A little insight into those judge ratings …

I pulled a little piece of nastiness out of my mailbox this week with a headline that screamed “Judge Rob Wilkins has been ranked one of the worst judges in North Carolina.”

Really?  Well, I decided to dig a little deeper into the matter.  The nasty flier cites the January 9, 2012 issue of North Carolina Lawyers Weekly as its source.   I found that article, and saw that it referenced a survey by the North Carolina Bar Association.  I went to the Bar Association’s web site to explore the matter a little further.  Here are the survey results for the two contested District Court seats in Moore, Randolph and Montgomery counties.

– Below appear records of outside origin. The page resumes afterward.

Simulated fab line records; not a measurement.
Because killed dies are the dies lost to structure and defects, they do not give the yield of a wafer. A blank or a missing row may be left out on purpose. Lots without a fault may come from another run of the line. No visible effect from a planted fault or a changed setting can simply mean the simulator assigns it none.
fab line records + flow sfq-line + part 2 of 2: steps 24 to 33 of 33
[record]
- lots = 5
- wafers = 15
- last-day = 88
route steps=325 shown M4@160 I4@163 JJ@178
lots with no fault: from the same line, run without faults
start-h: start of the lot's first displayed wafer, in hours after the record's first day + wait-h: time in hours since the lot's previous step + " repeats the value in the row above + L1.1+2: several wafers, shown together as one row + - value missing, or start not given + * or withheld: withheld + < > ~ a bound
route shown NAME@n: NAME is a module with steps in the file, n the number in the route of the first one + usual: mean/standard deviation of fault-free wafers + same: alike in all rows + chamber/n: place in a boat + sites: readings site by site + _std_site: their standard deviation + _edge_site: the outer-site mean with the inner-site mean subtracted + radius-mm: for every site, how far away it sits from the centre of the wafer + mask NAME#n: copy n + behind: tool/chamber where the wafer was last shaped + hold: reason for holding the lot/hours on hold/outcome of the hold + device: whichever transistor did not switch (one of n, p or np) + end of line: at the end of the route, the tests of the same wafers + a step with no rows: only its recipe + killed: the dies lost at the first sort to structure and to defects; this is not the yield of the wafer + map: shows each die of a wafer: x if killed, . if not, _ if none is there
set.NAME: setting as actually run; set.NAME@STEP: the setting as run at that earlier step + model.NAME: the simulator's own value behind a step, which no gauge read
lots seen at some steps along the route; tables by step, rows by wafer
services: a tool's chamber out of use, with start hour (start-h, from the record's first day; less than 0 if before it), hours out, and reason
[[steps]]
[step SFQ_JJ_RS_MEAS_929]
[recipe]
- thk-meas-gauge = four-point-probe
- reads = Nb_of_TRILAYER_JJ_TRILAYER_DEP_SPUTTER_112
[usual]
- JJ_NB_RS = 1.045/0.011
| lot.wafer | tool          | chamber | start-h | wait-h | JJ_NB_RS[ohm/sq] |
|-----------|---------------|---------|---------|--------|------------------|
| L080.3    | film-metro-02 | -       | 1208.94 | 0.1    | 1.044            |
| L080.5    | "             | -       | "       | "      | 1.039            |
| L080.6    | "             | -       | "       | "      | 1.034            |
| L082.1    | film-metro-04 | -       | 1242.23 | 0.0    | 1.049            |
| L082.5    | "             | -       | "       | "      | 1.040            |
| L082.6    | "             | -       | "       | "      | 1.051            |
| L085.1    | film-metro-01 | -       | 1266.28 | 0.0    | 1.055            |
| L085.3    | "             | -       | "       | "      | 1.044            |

Let’s see what the survey says about the race between Judge Rob Wilkins and Randolph County attorney Jane Redding.   The Bar Association results show that Wilkins was rated by 96 attorneys, while Redding was rated by only 53.  The survey data also includes this important footnote: “[…]not all lawyers rated all qualities […].”  So, 96 attorneys may have rated Wilkins on “Integrity,” while only 83 may have rated him on “Professionalism.”  This thing is starting to look quite meaningless — in terms of its value as a candidate-evaluation tool.

According to the bar’s survey data,  only 46.9 percent of the lawyers who rated Wilkins gave him an “Excellent” or “Good” rating on “Integrity and Fairness / Impartiality.”   If you assume all 96 lawyers rated Wilkins on that quality,  he got “Good” or “Excellent” ratings from 45 participants. His opponent, Redding, got a rating of “Excellent” or “Good” on that same quality from 86.7 percent of the lawyers who rated her.  If you assume all 53 lawyers voted on that particular quality,  she got top ratings from  46 attorneys.  So, on that category, it’s essentially a wash.

Let’s look at the Professionalism category.  Redding gets an 84.8 percent rating while Wilkins gets 40.6 percent. If you assume 96 attorneys rated Wilkins on this quality, that means he got top ratings from 39 participants. If you assume 53 attorneys rated Redding on this quality, she got top marks from 45  participants. If my assumptions are correct, Redding gets a slight edge on this category.

But the bar association does not give us any idea of how many voted in each category, or what the geographic breakdown of the participants was. So, it would be quite easy for a cabal of attorneys, ticked off at a certain judge for not letting them have their way, to get together and skew a survey that can be used during a contested reelection campaign.

Let’s look at the ratings for the Skipper Creed seat Judge Creed was rated by 106 attorneys, while his opponent, attorney Bobby McCroskey, was rated by only 74.  (Again, we’re not told if every participant rated each candidate on every category.) On the “integrity” question, Creed got top marks from 57.5 percent of respondents while McCroskey got top marks from 77 percent. If you assume all 106 attorneys who rated Creed voted on this category, he got top marks from 61 respondents.  If you assume all 77 respondents rated McCroskey on this quality, he got top marks from only 57 percent.  So, if my assumptions are correct, Creed outperformed McCroskey here.  But presenting the data in terms of percentages makes it look like McCroskey came out on top. 

My sources tell me that the folks behind “Citizens for a Competent Judiciary”  — the sponsors of the anti-Wilkins mailing — are a bunch of Randolph County attorneys close to Redding.  It’s interesting that the group is pushing so hard against Wilkins — and not Creed.  Both men got “low” rankings in the survey.

The personality differences between the two incumbents likely provide a clue.   Both have a stringent, conservative view of the law.  Creed is very buttoned-down and soft-spoken.  Wilkins, on the other hand — well — if you’re acting like an idiot, he’ll tell you so, to your face.

This is good information for anyone in Moore, Montgomery and Randolph counties.  For readers from other North Carolina counties, review this data carefully to ensure you are not being misinformed about your judges.

Conservatives need to remember that judges like Clarence Thomas, William Rehnquist, and Antonin Scalia all fared poorly in bar association surveys like this.